Skip to content

ADR 0002: Phased NLP Stack and A-H Analysis Artifact Contracts

Status

Accepted

Problem

We need stronger analysis capabilities for reference corpora, but adding too many probabilistic tools at once increases CI instability and operational complexity. We also need a stable artifact contract so analysis outputs can be validated and consumed consistently.

Non-goals

  • Full production implementation of every analysis stage in this ADR.
  • Immediate adoption of heavyweight optional systems (graph databases, legacy NLP stacks).

Decision

Adopt a phased tool stack and scaffold contracts for analysis stages A-H.

Phase 1 dependencies:

  • spacy for tokenization/POS/NER/sentence boundaries
  • sentence-transformers for embeddings and drift checks
  • networkx for canon/entity/event graphs

Phase 2 dependencies:

  • bertopic with umap-learn + hdbscan for topic/motif discovery once corpus segmentation is stable
  • stanza only as an optional second-opinion parser/lemmatizer

Explicitly deferred:

  • allennlp (stale for this use case and harder to maintain)
  • neo4j (defer until in-memory/file graph storage is insufficient)

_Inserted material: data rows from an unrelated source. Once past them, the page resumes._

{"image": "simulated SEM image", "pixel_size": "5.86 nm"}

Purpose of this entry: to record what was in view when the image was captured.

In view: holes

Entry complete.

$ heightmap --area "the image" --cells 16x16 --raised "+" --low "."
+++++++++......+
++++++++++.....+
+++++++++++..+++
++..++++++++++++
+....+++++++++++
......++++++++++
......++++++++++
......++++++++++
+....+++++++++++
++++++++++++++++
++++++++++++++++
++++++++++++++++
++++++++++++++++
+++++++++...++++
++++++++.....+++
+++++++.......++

Add scaffolded artifact contract files under work/contracts/ for:

  • A. corpus hygiene and segmentation
  • B. theme and motif extraction
  • C. voice/style fingerprinting
  • D. character voice consistency
  • E. plot and causality structure
  • F. canon and contradiction checks
  • G. drift/robustness evaluation
  • H. enrichment data for future calibration

Public API

No runtime public API behavior change. This introduces dependency groups and contract artifacts for internal analysis workflows.

Invariants

  • Deterministic contradiction/canon validators remain primary truth checks.
  • Probabilistic analysis outputs must map back to segment IDs.
  • Contract file schema remains JSON and human-editable.

Test plan

  • Contract tests assert dependency groups (nlp, topic, advanced) exist.
  • Contract tests assert all A-H contract files exist and are valid JSON.
  • Existing CI quality gates remain unchanged.